I have been dating a woman for three months now. She owns a miniature dachshund and it is possibly the worst dog I've ever been in contact with. :rolleyes:

She picked this dog up when it was 7 months old. I have no idea what happened to it between the time it was born and when my girlfriend picked it up, but it could not have been good training if any. I'm thinking this dog may have been the product of dog owners who thought it would be "cool" to have puppies. She picked this dog out while it trembled in the corner because of its breed and it was a girl. Myself, I never would have chosen a dog that acted like that at least not at that age. Now onto her description.

As I sit here typing this, the dog, Sophie, is whining almost nonstop has the girlfriend is at work. This dog has known me for 3 months now and I stay the night here between 4 to 5 times a week. So, I'm not something terribly new.
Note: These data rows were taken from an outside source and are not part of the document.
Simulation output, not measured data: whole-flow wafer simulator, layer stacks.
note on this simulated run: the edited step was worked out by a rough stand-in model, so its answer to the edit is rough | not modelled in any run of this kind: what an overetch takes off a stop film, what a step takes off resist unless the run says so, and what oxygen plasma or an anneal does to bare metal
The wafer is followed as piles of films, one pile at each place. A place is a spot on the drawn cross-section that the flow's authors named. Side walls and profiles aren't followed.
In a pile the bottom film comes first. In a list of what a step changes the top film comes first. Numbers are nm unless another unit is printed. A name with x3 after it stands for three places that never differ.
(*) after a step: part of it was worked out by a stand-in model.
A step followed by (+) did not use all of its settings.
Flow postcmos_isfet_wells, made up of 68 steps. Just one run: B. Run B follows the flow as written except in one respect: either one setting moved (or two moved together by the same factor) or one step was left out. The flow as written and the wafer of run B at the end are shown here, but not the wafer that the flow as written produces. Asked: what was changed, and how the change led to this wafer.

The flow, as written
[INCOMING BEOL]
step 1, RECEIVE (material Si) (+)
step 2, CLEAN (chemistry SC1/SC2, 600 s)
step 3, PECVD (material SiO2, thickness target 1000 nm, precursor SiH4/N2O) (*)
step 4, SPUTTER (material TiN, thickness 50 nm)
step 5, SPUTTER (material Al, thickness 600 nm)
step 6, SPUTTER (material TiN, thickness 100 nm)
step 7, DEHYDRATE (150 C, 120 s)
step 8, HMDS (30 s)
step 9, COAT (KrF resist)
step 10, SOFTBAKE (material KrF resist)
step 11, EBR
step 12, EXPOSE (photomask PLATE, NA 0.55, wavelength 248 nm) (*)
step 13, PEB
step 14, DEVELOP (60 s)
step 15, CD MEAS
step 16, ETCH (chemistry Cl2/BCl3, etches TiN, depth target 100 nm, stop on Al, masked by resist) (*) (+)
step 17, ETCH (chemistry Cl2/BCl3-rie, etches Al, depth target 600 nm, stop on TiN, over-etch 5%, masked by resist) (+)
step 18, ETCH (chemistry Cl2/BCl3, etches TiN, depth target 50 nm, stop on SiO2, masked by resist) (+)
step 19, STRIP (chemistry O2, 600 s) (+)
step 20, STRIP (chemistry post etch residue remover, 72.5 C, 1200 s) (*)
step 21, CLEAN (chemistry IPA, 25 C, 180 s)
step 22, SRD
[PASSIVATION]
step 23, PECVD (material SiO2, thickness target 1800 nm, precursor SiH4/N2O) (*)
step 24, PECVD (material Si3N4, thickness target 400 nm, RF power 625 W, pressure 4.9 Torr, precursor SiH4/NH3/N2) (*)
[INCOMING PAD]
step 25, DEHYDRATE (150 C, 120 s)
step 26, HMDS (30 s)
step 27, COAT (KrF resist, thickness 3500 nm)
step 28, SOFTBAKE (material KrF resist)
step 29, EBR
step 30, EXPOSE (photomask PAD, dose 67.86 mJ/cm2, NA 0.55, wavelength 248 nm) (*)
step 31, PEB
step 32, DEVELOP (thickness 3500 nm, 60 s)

Problem two: she hates going outside (read terrified). If its windy, she's terrified. If there is anything alive in view, she terrified. She hates school buses because children get off them. If you walk any amount of distance she very soon stop and need to be picked up in order to get her to move anywhere. So, the dog stays home if we go anywhere outdoors. Oh, and she hates the dark with a passion.

She took the dog to training classes when she first got her. The trainer told her the classes were making her worse because of how petrified the dog was.

I have never had problems like this with any dog my family owned. I had them house trained and walking well early on. Of course, the dogs my family had were all taken home at 8 weeks.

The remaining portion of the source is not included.